Kirby v. Boylston Market Ass'n

80 Mass. 249 | Mass. | 1859

This case was decided in June 1860.

Mereick, J.*

It is undoubtedly a well settled principle of the common law that the occupier, and not the landlord, is bound, as between himself and the public, so far to keep buildings and other structures abutting upon common highways in repair, that *251they may be safe for the use of travellers thereon; and that such occupier is prima facie liable to third persons for damages arising from any defect. Lowell v. Spaulding, 4 Cush. 277. Oakham v. Holbrook, 11 Cush. 299. Regina v. Bucknall, 2 Ld. Raym. 804. Rich v. Basterfield, 4 C. B. 783.

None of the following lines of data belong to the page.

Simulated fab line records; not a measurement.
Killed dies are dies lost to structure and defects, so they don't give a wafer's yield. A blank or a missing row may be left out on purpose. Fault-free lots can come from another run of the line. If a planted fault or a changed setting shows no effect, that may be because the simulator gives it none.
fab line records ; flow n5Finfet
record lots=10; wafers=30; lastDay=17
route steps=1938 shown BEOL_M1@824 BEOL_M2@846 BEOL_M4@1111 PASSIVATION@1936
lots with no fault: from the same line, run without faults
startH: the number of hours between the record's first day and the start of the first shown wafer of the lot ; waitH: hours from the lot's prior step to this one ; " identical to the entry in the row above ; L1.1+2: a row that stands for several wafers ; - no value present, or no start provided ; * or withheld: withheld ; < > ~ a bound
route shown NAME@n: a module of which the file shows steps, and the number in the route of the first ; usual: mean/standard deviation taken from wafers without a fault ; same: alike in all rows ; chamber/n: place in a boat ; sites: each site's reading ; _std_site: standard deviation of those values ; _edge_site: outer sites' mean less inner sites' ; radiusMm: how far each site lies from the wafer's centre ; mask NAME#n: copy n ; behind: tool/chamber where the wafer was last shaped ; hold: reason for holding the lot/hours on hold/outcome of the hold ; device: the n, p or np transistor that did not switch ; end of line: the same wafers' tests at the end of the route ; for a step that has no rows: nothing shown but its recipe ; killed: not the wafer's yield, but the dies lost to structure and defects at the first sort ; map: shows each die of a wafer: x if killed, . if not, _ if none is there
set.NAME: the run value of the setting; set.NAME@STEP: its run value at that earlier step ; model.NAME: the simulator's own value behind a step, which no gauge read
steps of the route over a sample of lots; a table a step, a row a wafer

. But the defendants are not in a situation to avail themselves of that principle in defence of this action. Although all the separate parts of their building, consisting of cellars, stalls and disconnected chambers, were leased either at will or for a term of years to many different tenants, yet the defendants had a general supervision over the whole, and had the entire control of the outside doors and outside passage ways, so far as was necessary to enable them to make all necessary repairs; the obligation to do which rested exclusively on them. They also kept the key of the market room, and opened and closed the doors of it at certain fixed hours, conforming however in respect to the time of doing it to the wishes of the tenants. Under these circumstances there was no such occupancy by the tenants as would cast upon them the obligation of keeping the building in repair, or make them responsible to third persons for damages resulting from its defects; but the liability in that particular still continued to rest upon the owner.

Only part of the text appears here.